Remember the days when underground bands that signed to major labels were ‘sell outs’?
There seems to be a rise in nostalgia for this period, as things seemed to be much simpler and clear-cut back then.
Of course, that isn’t the slightest bit true. But it’s easy to see why this viewpoint has become popular. Nowadays, no one blinks when the likes of Saint Vitus and Corrosion of Conformity release free EP’s through Scion (a division of Toyota).
Bad Religion deserves some credit/blame for these strange circumstances.
Underground Californian hardcore legends that sang three part harmonies,
their pop/hardcore sensibilities would see them sign to Atlantic in 1993. Backlash from the “punk police” (as singer Greg Graffin puts it) had little effect, as the likes of ‘21st Century Digital Boy’ quickly became an MTV anthem.
Punk rock blew up as a result of this, and we got the likes of Green Day and Blink 182. Not good.
Obviously, we can’t pin all of the blame on the Californian lads for the dross that is described as punk rock being played on the airwaves today. But with a steady stream of sterile and uninspired albums, Bad Religion looked to be an easy target: washed up, old and out of touch.
Clearly, some measures needed to be taken.
When writing ‘True North’, the band imposed a rule on themselves: no songs longer than three minutes. This has worked well, as it’s their best album since ‘Against the Grain.’
You know what to expect when you pick up a Bad Religion LP: Adolescents meets Buzzcocks guitars from three of the most famous guitarists to emerge from hardcore (Greg Hetson, Brian Baker and Brett Gurewitz), emotive singing and insightful lyrics from Graffin and plenty of “oozin’ aaahs” in the backing vocal department.
Because of this, it would be pointless to describe each track musically. So here’s a selection of highlights: the life affirming title track that begins proceedings. ‘Robin Hood in Reverse’ baits Sham 69 and religion/corporations in the lyrics. ‘Hello Cruel World’ is the sound of depressed suburban intellectuals covering the Stooges.
‘Fuck You’ is the undisputed highlight on here. It’s thrilling to hear the over analytical and, on occasions, dour Graffin admit that “sometimes it makes no sense at all. The easiest thing to do is say fuck you.” Everything about this song is crafted to perfection. A whole album of this, and we’d have been looking at a contender for album of the year.
However, Bad Religion are known for having quite a bit of filler on their LP’s, and it saddens me to report that ‘True North’ carries on this tradition. While there’s nothing inherently wrong with the
likes of ‘The Island’ or ‘Dept. of False Hope’, they don’t get you pogoing the way that the other songs on here do.
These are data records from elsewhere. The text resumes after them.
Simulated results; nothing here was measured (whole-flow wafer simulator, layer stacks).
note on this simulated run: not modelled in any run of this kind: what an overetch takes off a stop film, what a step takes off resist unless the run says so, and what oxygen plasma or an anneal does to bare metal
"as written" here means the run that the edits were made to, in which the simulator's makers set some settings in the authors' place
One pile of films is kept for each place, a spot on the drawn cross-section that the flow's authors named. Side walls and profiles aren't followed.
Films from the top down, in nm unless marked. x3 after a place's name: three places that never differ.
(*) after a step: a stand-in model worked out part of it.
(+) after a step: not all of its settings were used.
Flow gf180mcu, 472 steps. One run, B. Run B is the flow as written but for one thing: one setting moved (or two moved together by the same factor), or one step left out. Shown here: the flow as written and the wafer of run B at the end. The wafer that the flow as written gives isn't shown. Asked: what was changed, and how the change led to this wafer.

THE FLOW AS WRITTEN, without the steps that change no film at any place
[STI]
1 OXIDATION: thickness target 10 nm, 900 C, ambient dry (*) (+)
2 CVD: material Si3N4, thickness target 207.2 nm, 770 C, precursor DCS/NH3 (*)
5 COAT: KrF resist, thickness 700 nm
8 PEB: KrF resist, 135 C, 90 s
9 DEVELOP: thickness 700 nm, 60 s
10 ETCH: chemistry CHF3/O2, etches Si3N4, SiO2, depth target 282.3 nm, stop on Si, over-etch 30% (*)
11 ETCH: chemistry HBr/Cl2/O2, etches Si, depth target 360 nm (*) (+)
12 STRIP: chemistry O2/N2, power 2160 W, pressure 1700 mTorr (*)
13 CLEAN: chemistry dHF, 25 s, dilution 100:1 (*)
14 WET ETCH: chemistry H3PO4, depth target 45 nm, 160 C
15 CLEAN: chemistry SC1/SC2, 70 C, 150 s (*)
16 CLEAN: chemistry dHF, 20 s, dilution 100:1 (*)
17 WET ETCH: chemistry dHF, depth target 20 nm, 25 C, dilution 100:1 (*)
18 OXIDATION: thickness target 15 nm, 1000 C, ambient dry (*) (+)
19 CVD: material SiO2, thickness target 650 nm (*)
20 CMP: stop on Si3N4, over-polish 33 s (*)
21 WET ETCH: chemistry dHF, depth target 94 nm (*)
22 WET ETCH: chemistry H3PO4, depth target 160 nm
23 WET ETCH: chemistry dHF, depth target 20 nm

What we’re left with is probably the first fun and enjoyable album of 2013. The sort that you put on when you’re getting ready to go out on the lash and act the mongo with your mates but also one that makes you think. It’s refreshing to hear intelligent, melodic pop punk without it being shallow or diabetic inducing.
Naturally, they’re not going to inspire a revolution at this stage in their career. But ‘True North’ shows that the onward march of age shouldn’t be a barrier to producing great music. By imposing limitations on themselves, they’ve come up with a solid and inspired album.
Don’t expect to see them on MTV (since they don’t play music anymore), but expect to see a rejuvenated band when they hit the live circuit.